Peace Conference of 1861
The Peace Conference of 1861 was a meeting of more than 100 of the leading politicians of the antebellum United States held in Washington, D.C., in February 1861 that was meant to prevent what ultimately became the Civil War. The success of President Abraham Lincoln and the Republican Party in the national elections of 1860 led to a flurry of political activity. In much of the South, elections were held to select delegates to special conventions empowered to consider secession from the Union. In Congress, efforts were made in both the House of Representatives and the Senate to reach compromise over the issues relating to slavery that were dividing the nation. The Washington Peace Conference of 1861 was the final effort by the individual states to resolve the crisis. With the seven states of the Cotton South already committed to secession, the emphasis for peacefully preserving the Union focused on the eight slaveholding states representing the Upper and Border South, with the states of Virginia and Kentucky playing key roles.
In December 1860 the final session of the Thirty-sixth Congress met. In the House, the Committee of Thirty-Three (composed of one member from each state), led by Ohio Republican Thomas Corwin, was formed in order to reach a compromise to preserve the Union. In the Senate, former Kentucky Whig John J. Crittenden, elected as a Unionist candidate, submitted six proposed constitutional amendments that he hoped would address all the outstanding issues. Hopes were high, especially in the Border States, that the lame duck Congress could reach a successful resolution before the new Republican administration took office.
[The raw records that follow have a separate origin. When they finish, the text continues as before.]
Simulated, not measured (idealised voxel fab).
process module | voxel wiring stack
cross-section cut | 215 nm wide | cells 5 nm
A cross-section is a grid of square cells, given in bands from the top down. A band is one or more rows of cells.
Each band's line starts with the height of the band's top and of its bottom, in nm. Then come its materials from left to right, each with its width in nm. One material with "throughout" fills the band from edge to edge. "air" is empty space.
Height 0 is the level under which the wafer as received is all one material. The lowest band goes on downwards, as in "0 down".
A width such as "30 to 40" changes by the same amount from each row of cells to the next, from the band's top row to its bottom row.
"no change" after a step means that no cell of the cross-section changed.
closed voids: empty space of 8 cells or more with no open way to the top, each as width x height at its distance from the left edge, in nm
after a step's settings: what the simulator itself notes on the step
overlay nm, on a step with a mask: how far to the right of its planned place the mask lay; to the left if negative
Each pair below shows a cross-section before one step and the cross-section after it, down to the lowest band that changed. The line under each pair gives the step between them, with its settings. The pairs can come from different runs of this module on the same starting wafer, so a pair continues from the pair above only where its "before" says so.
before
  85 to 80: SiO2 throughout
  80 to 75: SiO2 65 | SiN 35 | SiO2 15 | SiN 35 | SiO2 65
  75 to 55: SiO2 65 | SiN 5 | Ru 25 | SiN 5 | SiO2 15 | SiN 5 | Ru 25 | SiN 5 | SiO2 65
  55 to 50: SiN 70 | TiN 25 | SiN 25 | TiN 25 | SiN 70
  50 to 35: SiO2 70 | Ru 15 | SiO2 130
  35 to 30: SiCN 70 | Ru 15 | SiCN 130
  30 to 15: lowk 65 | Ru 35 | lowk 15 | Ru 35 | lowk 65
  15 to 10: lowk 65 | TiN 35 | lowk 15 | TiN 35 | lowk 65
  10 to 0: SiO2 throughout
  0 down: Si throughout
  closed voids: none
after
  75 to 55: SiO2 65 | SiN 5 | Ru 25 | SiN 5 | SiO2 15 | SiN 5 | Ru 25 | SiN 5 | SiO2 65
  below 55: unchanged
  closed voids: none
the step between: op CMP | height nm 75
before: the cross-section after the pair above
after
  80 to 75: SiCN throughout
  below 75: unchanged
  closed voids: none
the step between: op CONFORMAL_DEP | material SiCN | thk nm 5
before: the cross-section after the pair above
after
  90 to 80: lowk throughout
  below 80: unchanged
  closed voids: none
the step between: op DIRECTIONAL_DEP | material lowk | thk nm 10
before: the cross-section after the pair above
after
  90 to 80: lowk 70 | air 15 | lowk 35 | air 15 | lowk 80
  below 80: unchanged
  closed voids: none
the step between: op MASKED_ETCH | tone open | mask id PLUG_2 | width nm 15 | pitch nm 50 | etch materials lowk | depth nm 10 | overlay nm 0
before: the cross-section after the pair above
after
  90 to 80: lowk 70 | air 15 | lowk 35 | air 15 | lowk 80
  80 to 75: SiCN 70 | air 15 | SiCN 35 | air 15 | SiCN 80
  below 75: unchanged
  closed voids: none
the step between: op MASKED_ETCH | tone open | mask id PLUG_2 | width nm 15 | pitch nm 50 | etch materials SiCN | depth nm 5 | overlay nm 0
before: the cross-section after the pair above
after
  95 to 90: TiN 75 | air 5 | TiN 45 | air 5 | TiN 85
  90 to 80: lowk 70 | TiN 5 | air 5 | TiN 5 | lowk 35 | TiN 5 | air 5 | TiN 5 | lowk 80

Crittenden’s proposals were debated by a specially selected Committee of Thirteen. The proposals provided for, among other things, an extension of the Missouri Compromise line dividing slave from Free states to the Pacific Ocean, bringing his efforts directly in conflict with the 1860 Republican Platform and the personal views of President-elect Abraham Lincoln. Lincoln made known his objections, and the Compromise was rejected by the committee on December 22 by a vote of 7-6. Crittenden later brought the issue to the floor of the Senate as a proposal to have his compromise made subject to a national referendum, but the Senate rejected it on January 16 by a vote of 25-23.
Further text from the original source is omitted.